Making a long-distance relationship work

How to make a long-distance relationship work?

This is one of the biggest struggles that any couple will ever have to work through. When your better half resides miles away, so many thoughts go through your mind. You begin searching within yourself for answers and start asking yourself, “how to make a long-distance relationship work?”

Anxiety takes over when they don’t respond to your last text or don’t answer when you call. You start asking yourself, “What are they doing? Who are they with? Why are they ignoring me? Are they blowing me off?”

When you fall in love with someone, you vow that you would do anything to make it work with them. Nothing could ever stand in the way of what you both want, not even long distance. So, the question remains, how to make a long-distance relationship work?

You must be committed.

There are many factors that come into play in order to make a long-distance relationship work. The foundation for success is built on three main components: trust, faith and communication. Without all of those working together, the relationship is sure to be doomed.

Trust is the key element to any type of relationship, intimate or not. Without trust, the relationship will be held at arm’s length. It is a natural feeling to not allow anyone you don’t trust to get too close to you, that’s just common sense. If you aren’t willing to trust who you are with to make wise decisions when you are not around, it might be time to walk away.
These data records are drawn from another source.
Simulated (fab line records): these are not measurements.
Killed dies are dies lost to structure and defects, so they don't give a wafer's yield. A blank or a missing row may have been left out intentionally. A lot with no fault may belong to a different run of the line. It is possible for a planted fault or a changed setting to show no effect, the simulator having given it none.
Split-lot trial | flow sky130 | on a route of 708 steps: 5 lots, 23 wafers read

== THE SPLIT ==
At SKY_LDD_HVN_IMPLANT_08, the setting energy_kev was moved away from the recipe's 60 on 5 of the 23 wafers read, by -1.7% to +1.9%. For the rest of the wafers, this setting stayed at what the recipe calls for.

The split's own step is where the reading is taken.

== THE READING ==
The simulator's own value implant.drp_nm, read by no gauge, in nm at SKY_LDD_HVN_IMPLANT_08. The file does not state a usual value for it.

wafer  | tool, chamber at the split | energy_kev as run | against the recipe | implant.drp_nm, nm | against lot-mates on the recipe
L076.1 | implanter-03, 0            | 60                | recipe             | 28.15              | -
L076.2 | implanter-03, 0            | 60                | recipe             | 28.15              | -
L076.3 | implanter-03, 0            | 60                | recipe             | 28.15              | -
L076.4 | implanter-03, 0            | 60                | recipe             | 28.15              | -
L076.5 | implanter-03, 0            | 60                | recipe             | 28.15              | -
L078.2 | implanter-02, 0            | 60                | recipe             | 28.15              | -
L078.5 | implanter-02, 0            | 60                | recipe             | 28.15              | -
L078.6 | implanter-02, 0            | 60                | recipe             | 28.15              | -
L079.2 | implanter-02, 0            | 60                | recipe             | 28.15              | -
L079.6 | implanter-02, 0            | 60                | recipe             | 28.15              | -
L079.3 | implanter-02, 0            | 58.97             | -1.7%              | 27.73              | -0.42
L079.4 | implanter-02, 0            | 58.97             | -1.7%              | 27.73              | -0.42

Faith falls into the same category as trust; however, faith is something that you must have in yourself. You must maintain faith in yourself and in the relationship itself. Trust yourself to make the right decisions when your spouse isn’t around. Let’s face it, temptation is everywhere, and the devil has honed his skills in that department. Have faith in your relationship and that will be your soldiers on the front line.

 Communication is a must when it comes to any relationship. Lack of communication becomes frustrating, and nobody likes to play guessing games in a relationship. Communication is important in any relationship; it is even more necessary when you factor in distance on top of it. When you are ignored or feel like you are being blown off, suspicious minds prevail, and your conscience will eat you alive.

You should never accuse your partner of ill intentions or infidelity just because they don’t respond to a text or answer their phone right away. If they are being unfaithful, the writing will be on the wall. I’m not saying that you have to stop in the middle of traffic to immediately respond to their text or call. Just communicate regularly or text an “I love you” once or twice a day. That will go a long way in a long-distance relationship.

Use the technology at your fingertips.

 Virtually anyone can conduct most daily tasks from that little rectangle device that they just can’t leave home without. Pay bills, surf the internet, take videos and pictures, catch up on news or the latest gossip on social media. These are just a few common daily activities that are done on our phones.

Your smart phone is equipped to handle and perform more duties than most of us will ever use on it. You can run your entire life from it if you so choose. This is convenient, but very scary at the same time. I want to focus on one of the better things that technology has provided us with, video calling.

When you video chat with someone, you are talking to them while being able to see their face. You can see their surroundings and the people they are with, it’s like being right there in person. Now, nothing could ever take the place of actually being right there beside your spouse. However, when you are in a long-distance relationship, it is all about compromise. When you can visually see the other person, it gives you a feeling of bliss during conversation.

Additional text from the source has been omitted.